21-11-2012, 04:28 PM
CREDIT APPRAISAL AND CREDIT RISK ASSESSMENT FOR SMALL AND MEDIUM ENTERPRISES
APPRAISAL AND CREDIT RISK ASSESSMENT.docx (Size: 51.87 KB / Downloads: 53)
The project undertaken is “Credit Appraisal and Credit Risk Assessment for Small and Medium Enterprises”. The project emphasizes on understanding the procedures and process adopted by State Bank of India in evaluating a project proposal and assessing the credit worthiness and credit risk inherent in the proposed transaction. The project further extends by assessing working capital loans and term loans.
The main objective of this study is to understand the classification of SME’s and also issues regarding their financing. Banks lend money to these enterprises in the form of term loans and offer various products catering to an assortment of SME customers. This report explicitly discusses how the State Bank of India evaluate the loan proposals submitted by small and medium enterprises based on their financial performance and how the bank are able to rate them and assess the credit risk inherent in the proposed transaction. This report also documents the details of financial records that are needed for the evaluation of credit rating and credit risk assessment.
After assessing and rating, the working capital loans and term loans are assessed as to know the limits of the loans that are to be sanctioned. Working capital is the capital required by an industrial unit to carry out its day-to-day operations, particularly towards completing a working or operating cycle. A term loan is an advance which is granted usually against the security of the borrower’s Fixed Assets for a fixed term of not exceeding 8 years.
A few case studies were discussed where the Credit Monitoring Assessment (CMA) has been prepared through a software and then the ratios are been analyzed. Credit rating and risk assessment is done finally. After rating, working capital and term loans are being assessed to know the limits of the loans that have to be sanctioned.
INTRODUCTION
NEED FOR THE STUDY
Small and Medium Enterprises, India needs several small pills such as adequate credit delivery to SMEs, better risk management, technological up gradation of Banks esp. Public Sector Banks, attitudinal change in Bankers and so on. Among them, the major problem of inadequate financing to SMEs needs an urgent attention. However considering the level of appetite for credit facilities of Indian small and medium enterprises, private and public sector banks in India need to work out an unique and innovative model of financing to this vital sector (SME) of Indian Economy.
The importance of the SME sector is well recognized all over the world and its contribution is relevant in achieving several socio-economic objectives, such as employment generation, contribution to national output and exports, and fostering new entrepreneurship. SMEs’ access to finance, however, is rather limited. Financing has been a problem that troubles SMEs for a long time, which restrains them from sustainable development and international competitiveness in the long run. As a result, it is a common challenge for all the governments and financial institutions to address the issues of, how to provide sufficient financial support, expand access to finance, innovate financing pattern, and promote sustainable development for SMEs. The problem is being exacerbated by the most severe financial and economic crises in decades.

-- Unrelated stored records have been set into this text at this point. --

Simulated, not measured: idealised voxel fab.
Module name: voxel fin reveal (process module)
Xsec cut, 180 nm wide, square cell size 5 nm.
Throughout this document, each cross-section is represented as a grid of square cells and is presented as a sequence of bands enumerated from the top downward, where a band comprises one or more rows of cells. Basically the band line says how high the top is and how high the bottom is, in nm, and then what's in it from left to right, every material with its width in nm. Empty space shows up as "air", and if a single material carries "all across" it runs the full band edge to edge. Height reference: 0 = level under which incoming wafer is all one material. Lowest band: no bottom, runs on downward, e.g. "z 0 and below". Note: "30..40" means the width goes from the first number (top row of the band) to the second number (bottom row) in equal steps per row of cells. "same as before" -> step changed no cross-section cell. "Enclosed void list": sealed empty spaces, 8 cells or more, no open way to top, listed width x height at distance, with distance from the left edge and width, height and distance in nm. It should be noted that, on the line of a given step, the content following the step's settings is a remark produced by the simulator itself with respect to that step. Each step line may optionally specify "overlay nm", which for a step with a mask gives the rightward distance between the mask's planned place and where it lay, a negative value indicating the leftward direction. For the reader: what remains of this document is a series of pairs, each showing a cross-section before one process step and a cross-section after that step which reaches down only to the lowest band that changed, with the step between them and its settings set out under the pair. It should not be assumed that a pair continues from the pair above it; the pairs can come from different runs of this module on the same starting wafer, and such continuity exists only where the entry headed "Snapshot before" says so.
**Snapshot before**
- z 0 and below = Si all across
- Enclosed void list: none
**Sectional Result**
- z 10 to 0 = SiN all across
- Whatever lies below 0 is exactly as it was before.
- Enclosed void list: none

The recent economic crisis has seen a spate of defaults on loans across banks and one of the key reasons behind this seems to be inadequate credit appraisal process. There has been an increased focus on credit appraisal with an emphasis on acquiring a thorough understanding of all aspects of the customer and his business
SME’s are vital for economic growth and development in both industrialized and developing countries, by playing a key role in creating new jobs. Financing is necessary to help them set up and expand their operations, develop new products, and invest in new staff or production facilities. Many small businesses start out as an idea from one or two people, who invest their own money and probably turn to family and friends for financial help in return for a share in the business. But if they are successful, there comes a time for all developing SME’s when they need new investment to expand or innovate further.
SME SECTOR
The MSMED Act 2006, which came into force on 02/10/2006, defines the Micro, Small, and Medium Enterprises. As per the Act, the activities are classified into Manufacturing and Service Category. Initially, the MSMED Act 2006 had not defined the ‘Services Sector’ and RBI’s guidelines were awaited. However, subsequently RBI has defined the services sector and the activities that can be covered under the SME sector.